A short time, little more than seventy years,—most of them years of peace and prosperity,-have elapsed, and a crisis has

arisen which is to test the workmanship of the Convention in the Executive power of the Government, as it is testing the Union which they intended to consolidate and make perpetual. Two vital questions have arisen, involving the very ends and purposes of this Government and all Governments: what is the power of the Executive to defend the nation from the dangers of civil or foreign war? and what is the security afforded by law for the personal liberty of the citizens? It seems that both these questions are doubtful, for both are doubted. The President has caused many persons suspected of treasonable designs or practices to be arrested and detained in confinement, suspending the privilege of the writ of Habeas Corpus by his sole authority. Congress has acquiesced and so have the people, for the necessity was urgent and obvious, and the confidence which Mr. Lincoln has inspired is so great and so general, that few are willing to censure acts which all know to be prompted by pure motives and a high sense of duty.

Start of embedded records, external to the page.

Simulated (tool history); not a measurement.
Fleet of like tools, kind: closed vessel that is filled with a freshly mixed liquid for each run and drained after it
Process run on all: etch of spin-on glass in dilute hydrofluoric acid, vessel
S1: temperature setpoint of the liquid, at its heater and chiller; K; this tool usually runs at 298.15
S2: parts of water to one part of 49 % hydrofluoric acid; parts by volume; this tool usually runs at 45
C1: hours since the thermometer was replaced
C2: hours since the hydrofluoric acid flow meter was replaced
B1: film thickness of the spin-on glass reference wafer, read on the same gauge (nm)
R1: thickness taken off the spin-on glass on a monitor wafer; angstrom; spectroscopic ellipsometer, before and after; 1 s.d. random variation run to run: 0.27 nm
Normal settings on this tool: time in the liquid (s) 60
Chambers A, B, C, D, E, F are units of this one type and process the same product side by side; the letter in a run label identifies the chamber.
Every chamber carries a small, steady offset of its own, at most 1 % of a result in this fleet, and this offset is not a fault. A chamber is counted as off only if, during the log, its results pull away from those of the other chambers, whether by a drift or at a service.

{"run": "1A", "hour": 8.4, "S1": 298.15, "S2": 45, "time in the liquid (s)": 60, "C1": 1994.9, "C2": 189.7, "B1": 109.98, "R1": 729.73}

But this general consent is not law, though it may create a precedent which hereafter may become law. The legality of the President's course has been made the subject of much discussion, and different views of it have been taken by men whose opinions are entitled to respect. The Attorney-General, Judge Parsons, Professor of Law at Cambridge, Mr. Binney and others have made elaborate arguments, all different, some of them conflicting. It is therefore plain that the Executive machine constructed by the Convention does not work well, that it puts great interests and essential principles in jeopardy, that it is not clearly understood by those who have to manage it. It is a portion of our Constitution that is new, and therefore has to be tried and construed, and out of that trial and interpretation must grow a rule of conduct for the future. Seeing that things so momentous as national existence and personal liberty are involved, the subject demands a calm and dispassionate consideration, free not only from party bias, but from the exciting influences of even such a war as now disturbs the country.

The question is, which department of the Government has the authority to suspend the privilege of the writ of Habeas Corpus? The Constitution does not say. We must, therefore, be guided to a conclusion by some rule of interpretation. According to the principles above stated, we should inquire first, what is the law of England? secondly, what alteration in it has the Constitution expressly or impliedly made? and thirdly, if there be still room for doubt, what ought now to be established by precedent as the law for this country in the future?

Freedom is the birthright of Englishmen, because the love of it is an essential, inherent characteristic of their race and of theirs only. Out of this attribute of the Saxon nature grew the liberty of the English Constitution. Its free principles existed before the Norman conquest. Magna Charta, the keystone of English liberty, was merely an assertion of ancient but violated rights. During the subsequent struggle under the Norman kings, the confirmation of the Great Charter was the trophy of victory gained by the people over royal power and the price of every concession made by them to it. The laws of the Saxon Edward the Confessor, the civil rights of the people before Norman rule, lived in the heart of the nation, and the Great Charter did not create or bestow them, but declared them. The Petition of Right in 1626, the Bill of Rights in 1688, were nothing more than solemn and formal confirmations of the principles of Magna Charta, violated by a tyrannical and perfidious king, and the declaration of rights, which was the foundation of the Bill enacted by Parliament on the accession of William and Mary, concludes with these words: "And they (the Lords and Commons) do claim, demand and insist upon all and singular the premises, as their undoubted rights and liberties:" and the act of Parliament recognizes "all the rights and liberties confirmed in the said declarations to be the true, ancient and indubitable rights of the people of this Kingdom." Thus says Hallam:* "The

* 3 Constitutional History, 140. 1 Blackstone's Comm., 128.